Robbins-Gioia rekindles program management
Robbins-Gioia LLC announced a products-and-services offering designed to help organizations create enterprise program management offices
Robbins-Gioia LLC last month announced a products-and-services offering designed to help organizations create enterprise program management offices (EPMOs) that suit their needs.
Such an office acts as a central point of contact and oversight for an agency's enterprisewide programs and projects.
"Program management has always been a core offering [for the company], but has never been 'productized' before," said Patricia Davis-Muffett, vice president of marketing at Robbins-Gioia. "This pulls together an offering to build an EPMO for our clients."
The company can help clients build such an office in one of three ways:
n By assessing an existing office or evaluating organizationwide practices.
n By establishing an enterprise program management office in a small to midsize organization in which a single office can handle all initiatives.
n By creating a full enterprise program management office to help larger organizations tie together their program management infrastructures.
Prices start at $50,000 for the first option, $500,000 for the second and $750,000 for the third.
"For an EPMO to be successful, it has to be institutionalized," said Laura Nash, a vice president at Robbins-Gioia. For this to happen, "we find we have to mentor the staff to get them up to speed and get people used to doing things in a new and repeatable way."
More federal agencies are embracing the idea of an enterprise program management office, Nash said. "The reason we're seeing this increase is that agencies are being held more accountable."
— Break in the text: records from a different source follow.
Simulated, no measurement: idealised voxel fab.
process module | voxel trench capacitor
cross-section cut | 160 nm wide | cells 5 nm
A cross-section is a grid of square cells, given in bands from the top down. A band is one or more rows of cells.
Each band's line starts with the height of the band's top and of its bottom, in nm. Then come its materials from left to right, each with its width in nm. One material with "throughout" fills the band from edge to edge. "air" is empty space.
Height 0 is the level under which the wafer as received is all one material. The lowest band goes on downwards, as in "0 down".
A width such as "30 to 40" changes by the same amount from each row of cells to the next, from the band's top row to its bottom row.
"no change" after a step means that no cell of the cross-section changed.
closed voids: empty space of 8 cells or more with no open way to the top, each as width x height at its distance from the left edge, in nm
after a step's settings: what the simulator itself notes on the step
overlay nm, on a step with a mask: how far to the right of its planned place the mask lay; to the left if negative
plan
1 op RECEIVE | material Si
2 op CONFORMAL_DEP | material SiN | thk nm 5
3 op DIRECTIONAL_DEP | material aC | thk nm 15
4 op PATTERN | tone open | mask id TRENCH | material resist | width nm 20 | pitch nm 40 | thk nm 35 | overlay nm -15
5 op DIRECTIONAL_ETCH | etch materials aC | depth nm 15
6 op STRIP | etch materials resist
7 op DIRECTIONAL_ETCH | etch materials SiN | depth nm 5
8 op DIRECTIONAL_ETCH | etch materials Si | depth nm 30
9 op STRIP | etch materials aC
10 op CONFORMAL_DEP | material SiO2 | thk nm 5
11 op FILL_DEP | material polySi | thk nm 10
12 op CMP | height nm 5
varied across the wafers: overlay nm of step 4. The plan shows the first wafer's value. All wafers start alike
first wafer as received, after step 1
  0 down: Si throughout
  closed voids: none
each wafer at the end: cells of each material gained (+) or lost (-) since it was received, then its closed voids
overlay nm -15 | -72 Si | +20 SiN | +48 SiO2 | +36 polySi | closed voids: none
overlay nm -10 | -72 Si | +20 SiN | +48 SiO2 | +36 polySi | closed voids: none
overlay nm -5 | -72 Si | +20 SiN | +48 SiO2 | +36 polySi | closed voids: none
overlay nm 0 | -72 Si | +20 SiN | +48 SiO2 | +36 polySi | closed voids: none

For instance, the Customs Service developed an EPMO to oversee its 10-year modernization effort, she said.
Robbins-Gioia is well-positioned in the market, according to Anna Danilenko, a program manager in IDC's consulting services program. "One of the competitive advantages is they are project management experts," she said.
Although the Robbins-Gioia announcement has an element of marketing and repackaging, the company's competitors are likely to follow suit with their own offerings, Danilenko said. "I think the company could be considered a market-maker."